We’ve all heard of the Cornetto Trilogy; those three fantastic films made by Edgar Wright, Simon Pegg and Nick Frost for the sake of getting free ice cream.
Between Shaun of the Dead, Hot Fuzz, and The World’s End, these movies parodied their respective film genres in wonderfully intelligent and insightful ways. That’s to say nothing of the quality of the movies themselves, whose camerawork and editing gave Edgar Wright’s unique filmmaking style the chance to display its full potential.
It didn’t start here though, and if you were fortunate enough to come across it before, you might recognise these things from a certain sitcom of the late 90’s.
Spaced was a TV series that aired in 1999, written by Simon Pegg and Jessica Stevenson, and directed by Wright. It follows the two writers as a pair of unemployed creatives in London, their struggle to stay above the poverty line and still find fulfillment in life.
With a talented and colourful supporting cast, this series set the expectation for the later films that Pegg and Wright would pen together. Surreal, hilarious, with a surprising capacity for emotional turmoil and an ultimately heartfelt tone, Spaced is a hidden gem bursting with merit and worthy of recognition.
10. Pegg And Frost
The relationship between Simon Pegg and Nick Frost is as iconic as it is adorable.
With a near unique dynamic between two men in modern showbusiness, their mutual affection is a lesson in platonic fulfillment.
In Hot Fuzz, Nicholas Angel and Danny Butterman showed us how friends can learn from each other and grow to be better people whilst overcoming tremendous odds. In Shaun of the Dead, Shaun and Ed's friendship was a clear weight that held back personal growth, but through sacrifice and struggle the two of them ultimately got what they wanted most. In World's End, pushing through adversity and pain together helped reconcile long-held grudges, and the two most disparate of people came back together, even if they necessarily shouldn't have.
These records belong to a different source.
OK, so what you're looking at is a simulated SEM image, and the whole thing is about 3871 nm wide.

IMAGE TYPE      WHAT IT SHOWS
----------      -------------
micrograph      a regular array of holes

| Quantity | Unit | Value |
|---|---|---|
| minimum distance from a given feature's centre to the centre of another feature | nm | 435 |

It all started here though, with the friendship between Tim and Mike displaying an early form of the character interactions we see later in their careers. A close childhood friendship with a dynamic that, though flawed, is nevertheless heartfelt and rooted in care for one another. A lack of fear around physical contact and an abundance of mutual support, even a little jealousy, these two make a heartwarming pair that really do complete each other.